Day 21: Mollies Ridge Shelter to Derrick Knob; 12.1 miles

In the wee hours of the morning, I could tell I had to change my tampon (IYKYK). Maybe it’s gross, but I changed it in my tent since there was no privy at Mollies Ridge. The NC shelters in the Smokies have privies; the TN shelters have “toilet areas,” which are essentially forested areas full of cat holes. Yikes. Anyway, the sun was rising, and I didn’t want to put on a whole bloody show for all the men camping around me. TMI? I put in a disc to see how that would go. I’d been using disposable Flex Discs pre-trail for a few months and really like them. Maybe I’ll invest in a reusable one after the trail.

On top of the strenuous hike today, I was super crampy all morning. I had it in my mind that I was going to make it to Siler’s Bald Shelter — about 18 miles. Well, I ended up at Derrick Knob instead. From the beginning of my thru-hike attempt, I’d promised myself to find the balance between pushing myself and listening to my body. Today I honored my body’s need for “rest.”

It was windy all freaking day, which was a huge sensory overload for me. Ram Dass’ quote kept popping in my head though: “You can do it like it’s a great weight on you, or you can do it like a dance.”

So today was a dance: A dance between pain and pleasure, inhales and exhales, gaps and summits, loneliness and sweet solitude.

I danced my way to Derrick Knob and decided that would be it for today.

I made mac and cheese for dinner and Banjo gave me a packet of hot chocolate. After eating and cleaning up, I met Ramen Bomb Tom, a fellow musician from NYC! He went to Juilliard around the same time I finished my Masters at Manhattan School of Music. The world is so small. I also briefly caught up with Dinger, Phoenix, Magellan, and Uncle (aptly named, as he happens to be Banjo’s actual uncle). I ended the night feeling so content. I’m not alone; this community ebbs and flows so naturally.

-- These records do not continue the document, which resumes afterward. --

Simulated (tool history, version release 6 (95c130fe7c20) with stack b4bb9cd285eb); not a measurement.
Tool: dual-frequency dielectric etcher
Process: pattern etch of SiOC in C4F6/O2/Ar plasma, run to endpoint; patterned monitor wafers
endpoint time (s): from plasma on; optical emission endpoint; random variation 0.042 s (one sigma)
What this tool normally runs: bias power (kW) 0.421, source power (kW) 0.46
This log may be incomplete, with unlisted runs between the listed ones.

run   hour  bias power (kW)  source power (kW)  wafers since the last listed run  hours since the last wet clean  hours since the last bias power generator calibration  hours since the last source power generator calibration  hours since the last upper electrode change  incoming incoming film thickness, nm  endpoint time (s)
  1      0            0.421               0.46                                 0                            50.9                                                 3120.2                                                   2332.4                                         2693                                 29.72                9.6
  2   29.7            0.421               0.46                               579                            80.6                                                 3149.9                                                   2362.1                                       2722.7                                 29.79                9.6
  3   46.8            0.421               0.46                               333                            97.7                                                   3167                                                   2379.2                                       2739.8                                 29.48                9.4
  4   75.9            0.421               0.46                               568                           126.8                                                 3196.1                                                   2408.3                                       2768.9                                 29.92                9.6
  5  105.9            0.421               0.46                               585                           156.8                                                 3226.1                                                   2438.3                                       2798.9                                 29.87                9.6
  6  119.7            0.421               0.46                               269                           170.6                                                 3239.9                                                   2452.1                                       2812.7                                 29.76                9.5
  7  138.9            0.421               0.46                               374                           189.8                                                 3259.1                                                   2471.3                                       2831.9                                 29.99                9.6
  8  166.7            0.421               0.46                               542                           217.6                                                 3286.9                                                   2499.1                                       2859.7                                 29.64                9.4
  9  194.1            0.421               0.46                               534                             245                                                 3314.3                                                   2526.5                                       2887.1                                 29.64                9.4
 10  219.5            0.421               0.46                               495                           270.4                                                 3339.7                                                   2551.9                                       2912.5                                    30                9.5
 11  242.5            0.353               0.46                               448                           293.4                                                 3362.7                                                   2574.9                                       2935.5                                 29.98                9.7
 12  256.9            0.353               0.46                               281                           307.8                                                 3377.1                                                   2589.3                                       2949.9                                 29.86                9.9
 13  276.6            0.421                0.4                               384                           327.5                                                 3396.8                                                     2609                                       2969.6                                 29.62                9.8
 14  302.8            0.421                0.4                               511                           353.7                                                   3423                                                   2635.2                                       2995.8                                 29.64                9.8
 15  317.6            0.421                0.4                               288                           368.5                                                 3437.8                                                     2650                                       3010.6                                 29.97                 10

I had some cell reception near the Toilet Area (lol), so I got to text a few loved ones before heading to bed.

Clingmans Dome and 200 miles tomorrow!

Day 22: Derrick Knob to Mt. Collins; 13 miles

I didn’t take enough notes today! But here’s what stood out to me:

My disc leaked during the five minutes I got comfortable sleeping on my stomach, so I had to hand wash my merino wool leggings in the cold before dawn. 🙁 I let them air dry on the back of my pack and decided to use a tampon the rest of the day.

The whole hike up to Clingmans passed through the most incredible spruce-fir forest. Everything near the forest floor was covered in moss and lichen. Dappled sunlight danced across the trail with the breeze. It felt so ancient, so peaceful, verdant. There was no way my iPhone camera could possibly do the experience justice.

Uncle and Banjo

I wish you could smell this photo

Since Clingmans Dome doesn’t open to the public until April 1, I was happy to have it to myself for a while. The sky was clear and there was a little airplane flying around overhead as I took in the expansive view.

I had cell reception at the very top and called a dear friend for about twenty minutes. Then I hit the trail for three more miles to the Mt. Collins Shelter. The shelter was about a half mile off trail, but I liked my little tent site for the night and rested well having passed 200 miles on the AT.